This check has a throttle that limits the number of runs of these workflows that can be kicked off by the action to avoid going beyond the docker-hub pull limit of 200/6h.
Previously the way this was written was that the list of files checked was obtained by grabbing first n items from the search response where n is determined as (pull limit - the number of workflow_runs) created in the past 6 hours. However, we just ran into the case where 1 submitter uploaded 100+ files (and the md5 was kicked for some but not all of them - due to the pull limit throttle ) and in the meantime before n was high enough to finish all the runs a different submitter uploaded metadata for ~1000 files but did not upload the actual files. This meant that the same n files from the beginning of the list (those most recently submitted) got processed by the check and since they are still not uploaded the check is futilely spinning until they are.
This PR allows all the file items in the search_metadata response to be checked and how the appropriate number to run to avoid hitting the limit is determined (within the iterated results rather than limiting the number of items that are input to the iteration.

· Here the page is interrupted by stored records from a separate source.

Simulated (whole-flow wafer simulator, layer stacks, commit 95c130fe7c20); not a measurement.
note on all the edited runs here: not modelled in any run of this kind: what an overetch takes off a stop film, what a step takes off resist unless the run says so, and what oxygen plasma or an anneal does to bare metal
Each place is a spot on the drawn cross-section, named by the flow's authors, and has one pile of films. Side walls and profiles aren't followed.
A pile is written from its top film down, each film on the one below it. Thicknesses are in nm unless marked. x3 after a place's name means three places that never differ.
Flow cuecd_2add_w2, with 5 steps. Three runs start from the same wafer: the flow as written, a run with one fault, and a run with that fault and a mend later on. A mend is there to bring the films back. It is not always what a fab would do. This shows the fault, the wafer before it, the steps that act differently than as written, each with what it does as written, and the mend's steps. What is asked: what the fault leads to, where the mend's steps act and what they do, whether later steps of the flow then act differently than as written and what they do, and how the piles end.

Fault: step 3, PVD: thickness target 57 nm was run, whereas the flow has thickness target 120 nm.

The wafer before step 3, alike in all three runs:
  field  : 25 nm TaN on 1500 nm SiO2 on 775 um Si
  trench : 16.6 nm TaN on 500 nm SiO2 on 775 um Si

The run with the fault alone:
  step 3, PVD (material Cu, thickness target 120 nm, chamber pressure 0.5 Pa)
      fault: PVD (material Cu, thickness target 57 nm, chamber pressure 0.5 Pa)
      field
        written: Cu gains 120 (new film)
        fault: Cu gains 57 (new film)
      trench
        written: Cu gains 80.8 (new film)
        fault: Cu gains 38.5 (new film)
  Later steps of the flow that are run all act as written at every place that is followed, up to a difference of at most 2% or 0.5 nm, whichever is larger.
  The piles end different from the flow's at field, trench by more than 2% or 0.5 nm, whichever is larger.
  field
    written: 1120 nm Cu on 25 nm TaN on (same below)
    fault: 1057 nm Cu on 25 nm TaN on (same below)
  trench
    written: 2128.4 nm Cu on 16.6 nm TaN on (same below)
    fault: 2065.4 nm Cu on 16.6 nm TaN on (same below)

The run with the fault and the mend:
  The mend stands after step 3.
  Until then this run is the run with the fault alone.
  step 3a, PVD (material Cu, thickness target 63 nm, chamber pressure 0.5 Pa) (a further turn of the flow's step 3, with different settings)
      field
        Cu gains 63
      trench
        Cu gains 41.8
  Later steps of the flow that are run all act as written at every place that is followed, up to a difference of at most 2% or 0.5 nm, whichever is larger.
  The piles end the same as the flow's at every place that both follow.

NOTE: that there is an (probably related) issue in that the check does not look to be triggered at all even though it is scheduled. We thought that updating the docker that was pointed to in the Workflow Item had fixed this but the check still doesn't seem to be running as far as Will can tell. However, the check appeared to run fine locally both before and after this update so I have no way to know if this change will resolve that. I did also switch search_metadata to return as a generator if maybe there is a memory issue.